Photo courtesy Walter P. Reuther Archives.
WPA Music Manuscripts Project is a collaboration between the Detroit Symphony Orchestra (DSO) and Wayne State University (WSU) Department of Music, WSU Department of Art and Art History, and Wayne State University Library System.
WSU, with the cooperation of the DSO, worked from 2006-2008 to preserve and create access to the WPA Music Copying Project manuscripts contained in the music library of the DSO. A team consisting of a musicologist, web librarian, and typographer from WSU; the music librarian, the archivist, and the youth orchestra director from the DSO guided this project. The project involved archival research, cataloging, and digitization of music manuscripts.

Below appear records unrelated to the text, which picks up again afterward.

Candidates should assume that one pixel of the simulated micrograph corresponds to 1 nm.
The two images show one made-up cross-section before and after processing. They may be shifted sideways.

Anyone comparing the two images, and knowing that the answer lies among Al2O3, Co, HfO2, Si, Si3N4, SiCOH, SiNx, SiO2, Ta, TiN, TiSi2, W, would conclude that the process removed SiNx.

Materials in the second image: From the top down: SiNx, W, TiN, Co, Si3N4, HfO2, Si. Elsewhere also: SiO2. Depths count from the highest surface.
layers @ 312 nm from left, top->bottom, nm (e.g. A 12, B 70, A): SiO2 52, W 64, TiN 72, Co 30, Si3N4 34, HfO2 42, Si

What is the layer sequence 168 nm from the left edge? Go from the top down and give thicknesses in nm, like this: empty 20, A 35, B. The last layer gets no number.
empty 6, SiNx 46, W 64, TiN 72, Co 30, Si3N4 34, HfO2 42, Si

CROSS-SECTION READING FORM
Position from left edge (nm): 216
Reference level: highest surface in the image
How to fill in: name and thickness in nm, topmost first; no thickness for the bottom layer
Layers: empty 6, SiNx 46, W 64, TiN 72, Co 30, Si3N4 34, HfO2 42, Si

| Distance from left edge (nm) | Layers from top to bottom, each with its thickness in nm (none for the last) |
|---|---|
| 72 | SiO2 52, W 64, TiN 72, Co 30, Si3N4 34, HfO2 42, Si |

The WPA Music Manuscripts Project is hosted by WSU Library System and powered by University of Michigan DLXS Software.
During the Great Depression of the 1930s in the United States, the federal government tried several avenues to lift the heavy unemployment within the country. One of these was the Works Project Administration (WPA), 1935-1943. Artists and musicians were particularly hard hit during this period. In an unprecedented effort not to lose the talents of the country's artists, President Franklin D. Roosevelt established a section of the WPA called Federal Project One. This focused exclusively on the arts and encompassed separate Federal Projects for Theater, Music, the Visual Arts, and Writers. Within the Federal Music Project (FMP) were sections for instrumental and vocal performing groups, as well as music copyists and binders.
Given the number of performing groups that were established around the country during the 1930s, there would not have been enough music for them all. Although the WPA could have used its funding to purchase music for these performing groups, it chose to put more people to work by hiring men and women to copy existing music, both conductors' scores and instrumental and/or vocal parts. Once the individual pages were copied, they had to be bound together, thus necessitating the hiring of music binders. Each state had its own cadre of copyists and binders. At the end of the WPA in 1943, all of that music was given to local state and city libraries and orchestras. The Michigan collection was given to the Detroit Symphony Orchestra (DSO).
The Music Copying Project under the Works Progress Administration (WPA) created these copies during the period 1935-1943 to provide the conductor’s scores and instrumental parts for the WPA performing groups. Each page of this music was copied by hand and signed by the copyist. In 1939, the Federal Music Project was turned over to the states and became the Work Projects Administration. In Michigan, the copied music was then held in a central WPA music library in Lansing, MI. When the WPA orchestras and library were disbanded in 1943, the music was sent to the Detroit Symphony Orchestra (DSO), the oldest and largest continuing orchestra in the state. The DSO music library houses over 90,000 pages of music copied under the Music Copying Project, representing the scores and instrumental parts for over 300 compositions.
The DSO performed selections from this collection regularly over the next 40 years. At some point during the 1980s, the collection was boxed and stored in a basement room under the main stage of Orchestra Hall, the performing home of the DSO, and not discovered there until 2005. It was at this time that the DSO music librarian contacted WSU and asked for help.
The WPA music copies include historically important compositions by American and European composers, as well as compositions by women and composers of color whose contributions have long been neglected. These copies represent a unique moment in the history of the United States in which Federal assistance for the unemployed resulted in support for the arts.